I have such mixed emotions when I read about the sandwich generation - and please don't think this is designed to make anyone feel bad about complaining about parents, but it's something I rarely talk about in RL so it's nice to bore the crepeys with it discuss it with kind friends. As mine are both dead, I have no top covering to my sandwich - my salt beef and pickle has been exposed to the elements for quite a while now, and it sucks. On the one hand, I will never have to put my parents in a home (had to get a lot of carer-type help for my dad, which was bad enough) or see them lose their faculties - and that is a blessing I am aware of as I have friends with aging folks and watch them make agonising decisions, moving house, changing jobs, all sorts of things, in order to be able to cope with their resposibilities to their parents. I know that if they were here, my mum would be driving me crackers in many ways, or I would be complaining about having to traipse down to my Dad's AGAIN. My mum died very suddenly, no pain, which as well-meaning people have assured me is "the best way to go". Lucky her
, I guess, but not so lucky those who loved her and who will never get over the shock of losing someone without any kind of warning. And in my case, when I find myself yelling at my kids (as I did last night
in a style very reminiscent of my temperamental Ma), I wish with all my heart that I had time to sort out a few ishoos with her before she went. And my dad, who was the rock and safety of my childhood, turned out also to be the provider of my backbone, and took an enormous amount of my confidence with him when he went. I often wonder if they had lived longer, would I have found my own two feet earlier, or would I never have found them at all?

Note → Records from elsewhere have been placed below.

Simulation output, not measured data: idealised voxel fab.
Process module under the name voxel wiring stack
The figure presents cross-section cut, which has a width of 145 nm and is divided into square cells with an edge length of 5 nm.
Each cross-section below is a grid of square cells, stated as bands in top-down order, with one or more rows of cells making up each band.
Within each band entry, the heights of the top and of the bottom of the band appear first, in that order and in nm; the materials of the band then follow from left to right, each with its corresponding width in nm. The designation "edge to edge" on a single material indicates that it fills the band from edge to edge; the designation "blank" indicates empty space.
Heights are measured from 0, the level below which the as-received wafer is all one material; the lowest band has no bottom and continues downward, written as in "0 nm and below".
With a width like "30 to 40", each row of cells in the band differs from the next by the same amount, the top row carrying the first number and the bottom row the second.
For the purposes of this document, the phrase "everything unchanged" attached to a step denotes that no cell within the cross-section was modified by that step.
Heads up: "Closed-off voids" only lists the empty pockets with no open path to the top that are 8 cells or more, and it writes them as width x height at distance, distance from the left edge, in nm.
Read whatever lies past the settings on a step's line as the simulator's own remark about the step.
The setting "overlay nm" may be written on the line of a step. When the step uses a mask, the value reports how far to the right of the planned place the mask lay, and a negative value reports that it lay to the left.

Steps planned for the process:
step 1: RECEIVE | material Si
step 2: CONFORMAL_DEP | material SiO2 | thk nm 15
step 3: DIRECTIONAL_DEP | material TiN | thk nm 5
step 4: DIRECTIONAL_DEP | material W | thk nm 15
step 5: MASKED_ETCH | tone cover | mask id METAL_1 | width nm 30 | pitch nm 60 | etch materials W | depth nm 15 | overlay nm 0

I don't know what I'm trying to say really, only a version of "you don't know what you have til they're gone", but also that I agree with Herbs, no matter when they go, even at 96 (Stropps, how impressive
), they are still your mum and dad and you will miss them. Today would be my dad's 81st birthday - which is probably contributing the length of this drivel) and I am allowing myself a small unrealistically idealistic daydream about him being here to watch ds1 play cricket and tell me everything will be ok.